Box Class, Local Variables and Lambdas
But what is the Box class that is mentioned and used with this function? It’s a new built-in wrapper class that solves a fundamental problem with lambdas:
Any local variable, formal parameter, or exception parameter used but not declared in a lambda expression must either be
Section 15.27.2 of the JaVa Language Specificationfinalor effectively final (§4.12.4), as specified in §6.5.6.1.
The reason for this lies in the implementation of lambdas in Java, we can approximate the lambda from the lottery scheduler as follows:
class LotteryLambda implements Consumer<task_struct> {
private Box<Integer> random;
private int cpu;
private Ptr<task_struct> p;
public LotteryLambda(Box<Integer> random, int cpu,
Ptr<task_struct> p) {
this.random = random;
this.cpu = cpu;
this.p = p;
}
@Override
public void accept(Ptr<BpfDefinitions.bpf_iter_scx_dsq> iter) {
random.set(random.val() - 1);
if (random.val() <= 0 && tryDispatching(iter, p, cpu)) {
return;
}
}
}
// lambda application
new LotteryLambda(random, cpu, p).accept(iter)
Altering any value of a LotteryLambda inside the accept method doesn’t change its value outside of the lambda. But boxing the value means that both the code inside and outside the accept method access the same Box object all the time. Because the Box object is effectively final, but its content isn’t.

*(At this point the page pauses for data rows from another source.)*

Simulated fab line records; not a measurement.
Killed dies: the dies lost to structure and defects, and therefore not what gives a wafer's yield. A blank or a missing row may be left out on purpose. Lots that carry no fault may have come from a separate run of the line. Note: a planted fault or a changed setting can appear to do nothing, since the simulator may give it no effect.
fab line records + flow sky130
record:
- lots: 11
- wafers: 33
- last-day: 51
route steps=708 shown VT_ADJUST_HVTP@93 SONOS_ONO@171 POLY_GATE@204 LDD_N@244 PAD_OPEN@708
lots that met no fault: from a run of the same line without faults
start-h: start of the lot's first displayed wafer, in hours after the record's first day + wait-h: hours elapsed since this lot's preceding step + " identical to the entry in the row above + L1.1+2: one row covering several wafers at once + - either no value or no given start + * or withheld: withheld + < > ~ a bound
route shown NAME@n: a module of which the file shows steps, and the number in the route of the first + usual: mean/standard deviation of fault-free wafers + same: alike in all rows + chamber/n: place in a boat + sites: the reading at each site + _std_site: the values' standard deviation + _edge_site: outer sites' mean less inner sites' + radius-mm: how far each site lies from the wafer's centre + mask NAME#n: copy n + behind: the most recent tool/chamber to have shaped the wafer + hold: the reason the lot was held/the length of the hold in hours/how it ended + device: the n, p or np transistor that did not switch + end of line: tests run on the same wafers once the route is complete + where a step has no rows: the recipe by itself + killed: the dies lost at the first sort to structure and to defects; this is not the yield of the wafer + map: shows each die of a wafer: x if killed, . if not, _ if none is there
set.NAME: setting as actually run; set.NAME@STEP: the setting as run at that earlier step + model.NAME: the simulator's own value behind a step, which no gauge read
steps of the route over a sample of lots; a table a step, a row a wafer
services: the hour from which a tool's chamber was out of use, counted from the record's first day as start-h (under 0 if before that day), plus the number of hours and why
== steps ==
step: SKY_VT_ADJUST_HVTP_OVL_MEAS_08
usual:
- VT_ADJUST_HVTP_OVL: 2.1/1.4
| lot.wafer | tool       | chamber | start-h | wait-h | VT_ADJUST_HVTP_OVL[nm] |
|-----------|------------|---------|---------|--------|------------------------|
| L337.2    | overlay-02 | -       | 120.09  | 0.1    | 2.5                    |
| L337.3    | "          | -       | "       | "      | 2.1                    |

The rules of the language specification prevent any confusion related to local variables, to make it as consistent as possible.
In hello-ebpf, we take our liberty with semantics, as with the function templates, we just replace $lambdaM:code with the actual body of the lambda, so no such rules are needed in the C code. The Box class alleviates this by wrapping any value (and I used a similar class in many other projects):
@Type
public class Box<T> {
private T value;
@BuiltinBPFFunction("$arg1")
public Box(T value) {
this.value = value;
}
@BuiltinBPFFunction("$arg1")
public static <T> Box<T> of(T value) {
return new Box<>(value);
}
@BuiltinBPFFunction("$this")
public T val() {
return this.value;
}
@BuiltinBPFFunction("$this = $arg1")
public void set(T value) {
this.value = value;
}
}
Be aware that the Box is specially handled in the compiler plugin of hello-ebpf, because the @Type annotation does not support template arguments. Any usage of the Box type is just replaced by its containing value and type, when generating C code:
Box<Integer> box = Box.of(42); int value = box.val(); box.set(43);
Results in the following C code:
s32 box = 42; s32 value = box; box = 43;
Be aware that you cannot use the Box outside of method bodies, so don’t pass it directly to methods or store it in fields or global variables.
Conclusion
This blog post showed, how we can implement a scheduler in pure Java, extending the function template mechanism along the way. This shows how powerful the @BuiltinBPFFunction annotation with its templates is and how it can be used to both model built-in functions and macros.
Thank you for joining me on this journey to bring eBPF and sched-ext to the Java world.